On a sunny Sunday afternoon, we motley members of the San Diego Press Club convened in the picture perfect quad at San Diego State to honor Lionel Van Deerlin. We weren't there just because the bar was open. Van earned this salute for his in depth reporting of San Diego news for nearly fifty years.

A faded newsroom photograph of Van Deerlin hangs on the wall of my study it is 1946 he and I are just sprung from the military and struggling to get a toehold as adult Californians and as journalists.

He became my city editor at the San Diego Daily Journal an afternoon newspaper that is little remembered one that was both bold and doomed because it joyfully reminded its readers in Conservative San Diego that its owner, Clinton McKinnon, was a Liberal Democrat.


It was important to Van and me that the Journal was one of only a very few newspapers launched during World War II. The reason remains relevant to today's newspaper ownerships.

President Franklin Roosevelt, a Democrat, had agreed when McKinnon, the Democratic Congressman-to-be pleaded for a rare emergency newsprint allocation San Diego had suddenly become to the Navy what Norfolk was on the East Coast a strategically vital port and this city's only news source was the right-wing Union-Tribune.

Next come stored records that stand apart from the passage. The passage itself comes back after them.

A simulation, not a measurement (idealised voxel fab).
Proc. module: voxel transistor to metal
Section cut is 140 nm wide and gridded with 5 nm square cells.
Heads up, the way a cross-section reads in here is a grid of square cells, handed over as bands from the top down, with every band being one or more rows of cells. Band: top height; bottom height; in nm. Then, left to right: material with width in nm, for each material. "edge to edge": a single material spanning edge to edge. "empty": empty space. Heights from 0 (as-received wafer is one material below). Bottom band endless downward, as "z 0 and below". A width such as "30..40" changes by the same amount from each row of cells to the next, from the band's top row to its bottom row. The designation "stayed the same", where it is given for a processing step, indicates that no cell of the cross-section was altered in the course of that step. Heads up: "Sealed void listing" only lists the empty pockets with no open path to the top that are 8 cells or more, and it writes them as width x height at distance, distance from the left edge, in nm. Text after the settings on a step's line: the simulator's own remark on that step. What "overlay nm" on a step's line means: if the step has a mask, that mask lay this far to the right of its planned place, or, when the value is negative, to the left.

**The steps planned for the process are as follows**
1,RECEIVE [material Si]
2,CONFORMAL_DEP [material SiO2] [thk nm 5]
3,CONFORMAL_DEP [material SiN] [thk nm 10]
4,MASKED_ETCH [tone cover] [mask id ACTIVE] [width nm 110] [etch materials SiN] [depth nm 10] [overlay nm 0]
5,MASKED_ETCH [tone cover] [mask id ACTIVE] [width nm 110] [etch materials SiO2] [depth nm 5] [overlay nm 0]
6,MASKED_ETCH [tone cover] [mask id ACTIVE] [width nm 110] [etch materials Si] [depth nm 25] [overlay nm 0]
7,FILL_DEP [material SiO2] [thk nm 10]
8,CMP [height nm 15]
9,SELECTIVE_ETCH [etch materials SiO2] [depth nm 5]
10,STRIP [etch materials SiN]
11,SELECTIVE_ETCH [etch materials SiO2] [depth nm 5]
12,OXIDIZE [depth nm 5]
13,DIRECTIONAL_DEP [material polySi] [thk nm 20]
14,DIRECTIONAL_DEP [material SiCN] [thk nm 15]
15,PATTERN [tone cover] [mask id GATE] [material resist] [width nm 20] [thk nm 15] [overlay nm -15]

In 1946, as now, Van Deerlin was a sharp dresser. In my newsroom picture, he has slung his suit jacket over his shoulder and appears to be trying to escape for lunch at our favorite bar across the street near Fifth and Ash a hillside intersection, then without a stoplight, that we called "Fifth and Crash? because of almost daily traffic collisions outside the newsroom.

But, in the picture, two young reporters have blocked Van's exit and are gazing worshipfully up into his face, waving copy paper in the air and pleading that he take mercy on the first drafts of their news stories.

When those Journal years ended in a merger with the Union-Tribune, Van moved up to the Los Angeles Herald-Express. But I had just discovered San Diego and refused to leave. I moved across downtown to the Union-Tribune.


Years later, when I was editor of a somewhat liberalized Tribune I persuaded Van, who was still considered a dangerous left winger, to write a weekly column for the Tribune he is still writing it, his prose rich in the wry wisdom of a politician who has seen it all without believing it all.

He served in Congress with humanitarian grace. After 18 years, he was voted out by a newcomer named Duncan Hunter. I phoned Van that day and told him what I still believe.

His service in Congress, from 1963 to 1981, provided a relatively golden chapter in this region's harebrained political history, a time when Congressmen on both sides of the aisle were able to work together for the people who elected them.